4.3. Environmental Impacts and Sustainability Benefits

The analysis of CO₂ emissions in the FMP process demonstrates the environmental benefits of WHR technologies. Specifically, the installation of an economizer at the KHS factory resulted in a significant reduction in CO₂ emissions. After the economizer was installed, the emissions associated with producing one ton of fishmeal decreased by 58.37%. This reduction can be attributed to the improved energy efficiency and reduced energy consumption achieved through WHR technologies. These findings highlight the positive environmental impact of implementing WHR technologies in FMP plants.

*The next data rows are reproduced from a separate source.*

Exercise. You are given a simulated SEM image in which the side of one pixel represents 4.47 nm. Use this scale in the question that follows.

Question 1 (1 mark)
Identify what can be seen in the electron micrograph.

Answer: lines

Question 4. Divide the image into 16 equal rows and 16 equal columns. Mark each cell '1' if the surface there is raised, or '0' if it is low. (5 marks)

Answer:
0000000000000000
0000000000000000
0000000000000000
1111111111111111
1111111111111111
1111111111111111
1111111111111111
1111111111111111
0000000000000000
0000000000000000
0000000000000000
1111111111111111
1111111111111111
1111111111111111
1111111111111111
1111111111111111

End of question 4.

In addition to reducing CO₂ emissions, WHR technologies also minimize air pollution and decrease the environmental footprint of FMP. By optimizing energy use and reducing the consumption of fossil fuels, these technologies help mitigate the release of pollutants into the atmosphere. This is particularly important in regions with strict environmental regulations and concerns about air quality [18,19].

The sustainability benefits of WHR technologies in FMP are significant. The findings of this study underscore the role of these technologies in achieving sustainable development goals by improving energy efficiency, reducing resource consumption, and minimizing environmental impacts. The energy and cost savings resulting from WHR contribute to the economic viability and long-term sustainability of FMP. Furthermore, the reduced reliance on fossil fuels and the associated decrease in greenhouse gas emissions align with global efforts to combat climate change and promote sustainable practices [20,21].

Moreover, WHR technologies in FMP plants contribute to the circular economy by utilizing waste heat as a valuable resource. By recovering and utilizing waste heat, these technologies minimize waste and enhance resource efficiency in the production process [22]. This aligns with the principles of a circular economy, which aims to use resources sustainably and efficiently.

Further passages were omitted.